In this workshop we'll explore how leaders better help people around them manage change by speaking to the emotional rollercoaster that comes with any change effort. We'll look at what a typical change process looks like and what behaviors leaders need to be ready to display at each phase.
Topics explored include:
- The nuanced but important distinction between empathy and sympathy
- Transparency guidelines during change to alleviate anxiety
- Responding to natural skepticism that occurs with any promise of a "better" process/system/culture
Lastly, we'll discuss the importance of helping people see progress and for leaders to shield them from other organizational "noise" as they move the change effort forward.
Why you should Attend
Gallup organizations data shows that up to 70% of most change efforts fail to produce the desired outcomes. Part of this is our tendency to overpromise what any specific change/transformation effort will produce. The other reason is leadership's failure to understand that people's challenges around "change" are more emotional, than rational, yet we keep taking a primarily analytical approach to our change efforts.
This workshop will show how the role of empathy (not sympathy) is the most important skill and choice to be made when helping others cope with change.

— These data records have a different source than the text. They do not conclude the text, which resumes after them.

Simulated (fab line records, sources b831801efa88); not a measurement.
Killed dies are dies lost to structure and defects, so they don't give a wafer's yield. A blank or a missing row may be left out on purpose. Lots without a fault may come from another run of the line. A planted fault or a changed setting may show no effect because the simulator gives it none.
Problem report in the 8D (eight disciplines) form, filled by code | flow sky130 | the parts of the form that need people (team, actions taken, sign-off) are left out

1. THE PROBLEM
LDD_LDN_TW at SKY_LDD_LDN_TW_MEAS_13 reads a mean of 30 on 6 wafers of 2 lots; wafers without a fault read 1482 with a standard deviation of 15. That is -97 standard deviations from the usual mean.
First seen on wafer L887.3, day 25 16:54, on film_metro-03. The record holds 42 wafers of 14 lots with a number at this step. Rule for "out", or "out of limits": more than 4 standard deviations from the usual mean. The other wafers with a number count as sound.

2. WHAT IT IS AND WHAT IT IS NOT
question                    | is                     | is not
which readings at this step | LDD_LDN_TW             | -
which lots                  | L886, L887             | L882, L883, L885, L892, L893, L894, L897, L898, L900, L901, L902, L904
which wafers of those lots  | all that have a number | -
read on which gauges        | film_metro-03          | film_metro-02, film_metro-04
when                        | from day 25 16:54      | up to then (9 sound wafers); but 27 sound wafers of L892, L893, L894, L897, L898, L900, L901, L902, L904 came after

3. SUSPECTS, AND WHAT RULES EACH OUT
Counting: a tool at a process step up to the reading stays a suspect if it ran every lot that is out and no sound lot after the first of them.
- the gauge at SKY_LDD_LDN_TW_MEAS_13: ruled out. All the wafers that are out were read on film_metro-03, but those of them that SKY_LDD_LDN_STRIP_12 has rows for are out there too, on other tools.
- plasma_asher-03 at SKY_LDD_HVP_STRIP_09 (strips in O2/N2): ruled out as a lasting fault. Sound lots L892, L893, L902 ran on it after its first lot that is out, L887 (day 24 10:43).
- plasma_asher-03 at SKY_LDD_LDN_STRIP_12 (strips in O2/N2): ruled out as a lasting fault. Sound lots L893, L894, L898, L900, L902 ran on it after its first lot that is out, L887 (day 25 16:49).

Areas Covered in the Session
- The change curve phases
- Responding to emotions as well as facts when listening
- Conversations that invite skepticism to be discussed in the open
- How demonstrating empathy can make leaders feel vulnerable
Who Will Benefit
Rich McLaughlin Rich has been an observer and practitioner of innovation and employee engagement processes for over 20 years. He has over 13,000 hours designing and facilitating leadership and interpersonal skills workshops, and innovation explorations with teams to help them jump start their change and innovation efforts.
He has helped teams as small as 8 and departments as large as 100 learn how to blend external developments (to understand where customer needs are moving) with internal employee engagement processes (to show how to stimulate internal experiments and capitalize on those opportunities). Rich also enjoys helping leaders grow by focusing more on people skills and less on technical ones. He brings an experiential approach in his work with client teams. His client’s value the engaging way he works with their people whether facilitating a leadership workshop, working with a specific team, or challenging employees to be more accountable for the whole.
Rich spent time learning about instructional design and change management at Accenture, helped Square D Company develop and implement their TQM programs and processes and developed the leadership curriculum and internal consulting practice at Baxter Healthcare during his time as an internal OD practitioner. The last 8 years of his practice he has been following the intersection of Innovation and Design Thinking.
Rich received his M.A. in Training and Development for Business from Ohio State University, and has been consulting faculty for the University of Notre Dame’s College of Business since 2000. He is author of, Rules of Engagement: A Story About How Leaders Can More Effectively Engage Employees. And he co-authored Tapping Team Intelligence: Exercises that connect team members, engage their creativity and foster collaboration.